It's like throwing away old food in the refrigerator, food that I saved and hoped to eat one night but never did. It's the space that appears and the air and light that circulates.
I feel I can breathe again, for some reason.
For the past few months, I resisted being neat and clean, because I was lazy and tired, but mainly because I was following a thread of hope: I had hoped I was being led to a realization, a rare insight.
Quietly, in bits, I have been getting my insight. A few key pieces in a giant jigsaw puzzle. I am so excited to see how it looks like.
Back in college, I nursed an ambition to become a writer. I rationalized that I had to be egotistic, to never doubt myself. It didn't work. It doesn't work that I forced the feeling, and the will, and the confidence. These things, I am slowly realizing, cannot be forced.
Everyday, you have to decide to be a writer. This is so far from true.
Nowadays, to get a glimpse of this new horizon before, I simply have to pause and listen to my thoughts. It's as simple as turning a street corner or reaching for a glass of water.
And it's not just in writing. It's also in everything else, especially errands and housework.

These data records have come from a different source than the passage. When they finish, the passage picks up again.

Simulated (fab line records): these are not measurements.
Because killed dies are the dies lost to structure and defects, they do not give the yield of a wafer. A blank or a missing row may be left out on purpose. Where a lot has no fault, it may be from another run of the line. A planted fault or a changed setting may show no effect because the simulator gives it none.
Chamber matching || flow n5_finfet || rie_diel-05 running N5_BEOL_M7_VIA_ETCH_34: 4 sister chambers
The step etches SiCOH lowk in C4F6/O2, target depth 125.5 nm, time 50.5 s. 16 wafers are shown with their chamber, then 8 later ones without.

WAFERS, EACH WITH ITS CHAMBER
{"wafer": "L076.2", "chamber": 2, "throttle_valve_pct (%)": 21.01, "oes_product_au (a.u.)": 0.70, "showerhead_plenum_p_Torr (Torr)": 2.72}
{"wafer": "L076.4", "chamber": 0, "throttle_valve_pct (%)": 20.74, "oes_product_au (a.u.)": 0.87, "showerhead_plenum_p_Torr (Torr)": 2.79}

There it is. I am moving my hand. I am not judging myself, or forcing myself.
I am waiting for the moment where I can sit down and whip up a draft of a novel or short story. I look forward to letting my mind explore itself as I document the words that come out.
I still do want to be writer. An artist too, and everything creative. Maybe this is the time for me. Maybe this is the time. Maybe I am arriving to where I should be.